Four questions to clarify your direction
From the conversations I’ve had about purpose and meaningful work there are a few recurring themes. If you’re unsure about your next direction and want to get clearer, try asking yourself the questions below. Even better, go through them with a friend. Honest conversation will take you further than thinking alone.
1. Set your direction
“The questions you ask are more important than the answers you get.”
– Sophie Howarth, Co-Founder, School of Life
Sophie Howarth co-founded The School of Life with Alain de Botton. After that she founded The Store for the Mind and is now a Faculty Lead at social innovation course, Year Here. In our interview about purpose, this quote about the questions we ask ourselves really stood out. It’s an indication of our preoccupations, the issues that most occupy our minds. Unless these questions are heavily guided by fear, they are a good indication of our areas of curiosity, and that is as good a starting point as any for finding your direction.
What questions are you asking yourself at the moment?
2. Decide what to keep and what to leave behind
“Everything I've done has built on the last thing. With each new job I always take something with me and I leave something behind.”
– Arielle Tannenbaum, Community Lead at Buffer
Arielle Tannenbaum leads community strategy at Buffer. If that sounds to you like she’s had a clear and obvious career path, you’d be wrong. Before Buffer, Arielle struggled to find her direction and went through several different career options in psychology, health coaching and at a non-profit. None of these quite seemed to fit. Ultimately she found a sense of fulfilment in her work by learning from each past job and refining as she went, deciding what to keep and what to leave behind.

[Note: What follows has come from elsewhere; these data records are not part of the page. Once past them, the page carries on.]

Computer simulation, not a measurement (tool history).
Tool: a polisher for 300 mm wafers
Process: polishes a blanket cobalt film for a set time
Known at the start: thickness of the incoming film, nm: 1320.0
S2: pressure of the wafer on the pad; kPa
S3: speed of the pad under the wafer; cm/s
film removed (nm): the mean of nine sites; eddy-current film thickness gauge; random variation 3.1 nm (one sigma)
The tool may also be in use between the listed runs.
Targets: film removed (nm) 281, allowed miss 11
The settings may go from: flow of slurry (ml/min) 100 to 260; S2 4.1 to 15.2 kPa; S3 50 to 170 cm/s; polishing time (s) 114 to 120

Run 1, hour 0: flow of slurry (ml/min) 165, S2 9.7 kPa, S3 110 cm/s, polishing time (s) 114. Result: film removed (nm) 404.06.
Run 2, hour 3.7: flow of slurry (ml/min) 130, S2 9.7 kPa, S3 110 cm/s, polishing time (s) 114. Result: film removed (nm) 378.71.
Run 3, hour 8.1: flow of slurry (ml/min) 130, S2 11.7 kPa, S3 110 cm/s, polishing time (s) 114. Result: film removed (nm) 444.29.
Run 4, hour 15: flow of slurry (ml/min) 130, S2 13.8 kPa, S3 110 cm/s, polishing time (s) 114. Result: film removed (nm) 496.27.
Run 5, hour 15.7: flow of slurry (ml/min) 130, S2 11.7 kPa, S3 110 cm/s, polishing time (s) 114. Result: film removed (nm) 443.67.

From your current setup, what would you like to take with you? And what would you leave behind?
3. Name your barriers
“You think you’re surrounded by walls made of stone and concrete or cement, but those walls are made of Styrofoam. You can kick through them”.
– Miles Hilton Barber, blind pilot and adventurer
Miles is one of the most inspiring people I’ve ever met. He went blind in his twenties, which (at the time) destroyed his dream of becoming a pilot. For decades he lived as well as he thought a blind man could and settled for an average sort of work life. It wasn’t until his brother, who was also blind, built his own boat and sailed it across the Southern Ocean to Australia that Miles began to realise he could do more with his life. He recognised that he had created many of his own barriers in life and set out to break through them. He eventually became the first blind man to fly halfway round the world (from London to Sydney in a microlight).
Are there any walls keeping you trapped right now? What are they and how can you break through them?
4. See the potential
“You always think about what could go wrong, but what could go right?”
- Phil Krynski, explorer, marketer, currently in Sri Lanka
Phil was working in content marketing in London where he had settled for two years after his travels. But increasingly he felt that his life in London lacked depth and it was something he couldn’t ignore. After one too many grey commutes through the city, he admitted to himself how much he had been craving an outdoor life and a closer sense of community. He was interested in Sri Lanka and took the initiative to contact several retreats to see if they needed marketing support. His initiative paid off and for the last few months he has been living a life of surfing and yoga on the island. When I interviewed him I was impressed at his decisiveness and drive to follow through on such a radical life change. He reminded me that, all to often, we fixate on the things that could go wrong as a result of our decisions and ignore what could go right.
What could go right about the next direction you want to take?
The quotes above come from interviews on finding purposeful work. Over the past six months I’ve interviewed an array of people about their career and work choices, about the times they’ve felt lost or directionless, and about how they have struggled – and sometimes succeeded – in finding purposeful work.